How to Architect Data Quality on Snowflake – Serverless, Autonomous, In-Situ Data Validation

Executive Summary

Without adequate and comprehensive validation, a data warehouse becomes a data swamp.

With the accelerating adoption of Snowflake as the cloud data warehouse of choice, the need for autonomously validating data has become critical.

While existing data quality solutions provide the ability to validate Snowflake data, these solutions rely on a rule-based approach that is not scalable for 100s of data assets and often prone to rules coverage issues. More importantly, these solutions provide an easy way to access the audit trail of results.

Solution: Organizations must consider a scalable solution that can autonomously monitor 100’s of tables to detect data errors as soon as the data lands.

Current Approach and Challenges

The current focus in Snowflake Data Warehouse projects is on data ingestion, the process of moving data from multiple data sources (often of different formats) into a single destination. After data ingestion, business stakeholders use and analyze data, which is where data errors/issues begin to surface. As a result, business confidence in the data hosted in Snowflake reduces. Our research estimates that an average of 20-30% of any analytics and reporting projects in Snowflake is spent identifying and fixing data issues. In extreme cases, the project can get abandoned entirely.

Current data validation tools are designed to establish data quality rules for one table at a time. As a result, there are significant cost issues in implementing these solutions for 100’s or 1000’s of tables. Table-wise focus often leads to an incomplete set of rules or often not implementing any rules for certain tables resulting in unmitigated risks.

The data engineering team experiences the following operational challenges while integrating current data validation solutions.

· It takes time to analyze data and consult the subject matter experts to determine what rules need to be implemented.

· Implementation of the rules has to be specific for each table. So, the effort is linearly proportional to the number of tables in Snowflake.

· Data needs to be moved from the Snowflake to the data quality tool resulting in latency and significant security risks.

· Existing tools come with limited audit trail capability. Generating an audit trail of the rule execution results for compliance requirements often takes time and effort from the data engineering team.

· Maintaining the implemented rules as the data evolves.

Solution Framework

Organizations must consider data validation solutions that, at minimum, meet the following criteria:

1. Machine Learning Enabled: Solutions must leverage AI/ML to:

· Identify and codify the data fingerprint for detecting data errors related to Freshness, Completeness, Consistency, Conformity, Uniqueness, and Drift

· Efforts required for establishing validation checks should not depend on the number of tables. Ideally, Data Engineer/Stewart should be able to develop validation checks for 100s tables with a single click.

2. In-Situ: Solutions must validate data at the source without moving the data to another location to avoid latency and security risks. Ideally, the solution should be powered by Snowflake for performing all the data quality analysis.

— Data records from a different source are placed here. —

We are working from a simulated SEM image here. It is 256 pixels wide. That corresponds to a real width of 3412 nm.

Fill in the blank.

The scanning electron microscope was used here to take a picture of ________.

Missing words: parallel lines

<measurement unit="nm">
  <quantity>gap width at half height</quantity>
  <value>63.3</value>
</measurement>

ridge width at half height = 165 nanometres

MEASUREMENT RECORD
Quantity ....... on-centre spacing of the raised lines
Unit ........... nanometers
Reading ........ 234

3. Autonomous: Solution must be able to:

o Establish validation checks autonomously when a new table is created.

o Update existing validation checks autonomously when the underlying data within a table change.

o Perform validation on the incremental data as soon as the data arrives and alert relevant resources when the number of errors becomes unacceptable.

4. Scalability

The solution must offer the same level of scalability as the underlying Snowflake platform used for storage and computation.

5. Serverless

Solutions must provide a serverless scalable data validation engine. Ideally, the solution must be using SNOWFLAKE’s underlying capability.

6. Part of the Data Validation Pipeline

The solution must easily integrate as part of the data pipeline jobs.

7. Integration and Open API

Solutions must open API integration for easy integration with the enterprise scheduling, workflow, and security systems.

8. Audit Trail/Visibility of Results

Solutions must provide easy to navigate audit trail of the validation test results.

9. Business Stakeholder Control

Solutions must provide business stakeholders complete control of the auto-discovered implemented rules. Business stakeholders should be able to add/modify/deactivate rules without involving data engineers.

Conclusion

Data is the most valuable asset for modern organizations. Current approaches for validating data, particularly SNOWFLAKE, are full of operational challenges leading to trust deficiency, time-consuming, and costly methods for fixing data errors. There is an urgent need to adopt a standardized autonomous approach for validating the SNOWFLAKE data to prevent Data Warehouses from becoming a data swamp.